What is TACEO:Proof?

TACEO:Proof is an MPC + coSNARK network that enables developers to offload Groth16 proof generation from browsers and mobile devices. Clients submit encrypted input shares and a short-lived voucher, and receive back a standard ZK proof, verifiable by existing verifiers, with no single party in the network seeing the full witness.

Key terminology

  • CCL (Cryptographic Coordination Layer): Orchestrates jobs, manages vouchers and blueprints, dispatches work via gRPC and collects proofs.
  • Node Provider: Provides computation power to the network by running CSEs. For every coSNARK a randomly selected collection of Node Providers computes the coSNARK.
  • CSE (coSNARK Engine): Dockerised binary that connects peer-to-peer over TCP, executes the MPC + SNARK circuit, and produces proof shares. A single Node Provider can host multiple CSEs for scalability.
  • Blueprint: A circuit definition plus proving/verification keys.
  • Voucher: A permit generated by the CCL on behalf of a blueprint creater, that authorises a specific blueprint and usage limits.
  • MPC (Multiparty Computation): Secret-shares inputs across nodes to compute functions without revealing private data.
  • coSNARK: A SNARK prover embedded in an MPC protocol - multiple parties jointly generate a succinct proof.

High-level architecture

  1. Client packages inputs (with or without local witness extension), encrypts shares under the selected Node Provider's public keys, and calls the CCL.
  2. CCL verifies the voucher, writes a job record, and notifies the Node Providers.
  3. CSEs receive the job via gRPC, form an MPC group over TCP, run the full SNARK circuit inside MPC, assemble the Groth16 proof, and hand it back to the CCL.
  4. CCL gathers the final proof, verifies node signatures, stores the result, and returns it to the client.
actors

Proof flow summary

  • Client-side witness extension: you compute the full witness locally, then secret-share and submit, or,
  • MPC-side witness extension: secret-share inputs only; the network extends the witness during MPC.
  • One API call: replace prove() with a single network invocation.
  • Sub-second turnaround: typical proofs (2162^{16} constraints) return take \approx 500 ms.
  • Groth16: byte-identical proofs for seamless verifier compatibility.

How it works

  1. Request set of Node Providers

    The client gives you the ability to request a set of 3 distinct Node Providers of TACEO:Proof. You receive the Node Providers with their ids, encryption keys and verification keys. You should request a new set of Node Providers for each coSNARK job to decrease waiting times. We do not recommend to use the same Node Providers over a longer period of time. But you may cache them temporarily if you're planning to submit additional proofs soon after. Just be aware that Node Providers can go offline — if a cached key is stale, your request will fail at scheduling time.

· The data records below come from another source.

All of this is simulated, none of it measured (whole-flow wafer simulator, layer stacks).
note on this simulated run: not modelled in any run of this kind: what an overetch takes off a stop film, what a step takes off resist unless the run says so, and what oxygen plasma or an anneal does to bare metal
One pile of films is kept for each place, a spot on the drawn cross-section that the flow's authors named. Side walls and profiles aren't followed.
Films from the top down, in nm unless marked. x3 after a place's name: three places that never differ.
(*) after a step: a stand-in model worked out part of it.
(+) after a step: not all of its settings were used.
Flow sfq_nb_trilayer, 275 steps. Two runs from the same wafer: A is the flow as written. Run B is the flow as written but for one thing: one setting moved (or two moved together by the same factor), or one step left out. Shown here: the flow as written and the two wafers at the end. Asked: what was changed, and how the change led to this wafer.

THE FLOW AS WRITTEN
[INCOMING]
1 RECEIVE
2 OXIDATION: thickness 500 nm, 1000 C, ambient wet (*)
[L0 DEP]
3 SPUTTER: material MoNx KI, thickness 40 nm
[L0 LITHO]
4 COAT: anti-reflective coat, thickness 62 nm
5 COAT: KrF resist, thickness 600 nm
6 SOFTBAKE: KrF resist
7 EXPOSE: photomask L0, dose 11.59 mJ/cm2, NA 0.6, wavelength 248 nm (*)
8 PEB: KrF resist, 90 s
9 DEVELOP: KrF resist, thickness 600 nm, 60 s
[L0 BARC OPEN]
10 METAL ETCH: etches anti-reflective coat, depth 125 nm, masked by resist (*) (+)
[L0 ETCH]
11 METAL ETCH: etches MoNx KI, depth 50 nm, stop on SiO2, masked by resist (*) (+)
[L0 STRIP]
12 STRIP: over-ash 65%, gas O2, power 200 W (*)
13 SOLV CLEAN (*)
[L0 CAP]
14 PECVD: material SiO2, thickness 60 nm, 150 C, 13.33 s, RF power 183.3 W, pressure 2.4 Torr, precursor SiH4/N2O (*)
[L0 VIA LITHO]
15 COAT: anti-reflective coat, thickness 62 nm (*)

    💡 If you're submitting multiple proofs at once, you can reuse the same set of Node Providers across jobs. This reduces the number of HTTP calls and enables you to encrypt in parallel.

  2. Schedule a coSNARK Job on the TACEO:Proof Network

    To schedule a job you must provide the unique identifier of the blueprint that you want to use. In the client, the private inputs (Extended Witness or Inputs to Witness Extension, depends on the job type) get secret-shared and encrypted using the Node Providers' public keys (encryption keys). The client then schedules the coSNARK job and uploads the encrypted shares to TACEO:Proof where the job gets send to nodes that compute the proof with Multi-Party Computation (MPC). In response you receive a unique identifier for this job. All of this is handled by the client libraries, you just need to call the provided functions.

  3. Fetch coSNARK Job Results

    Using the received unique identifier, you can subscribe to receive the results of a coSNARK job via a WebSocket connection. By calling the provided functions you can wait for the results without needed to do any manual polling. The returned results include the proofs which are signed by the Node Providers. You can use the initially received verification keys to verify the signatures.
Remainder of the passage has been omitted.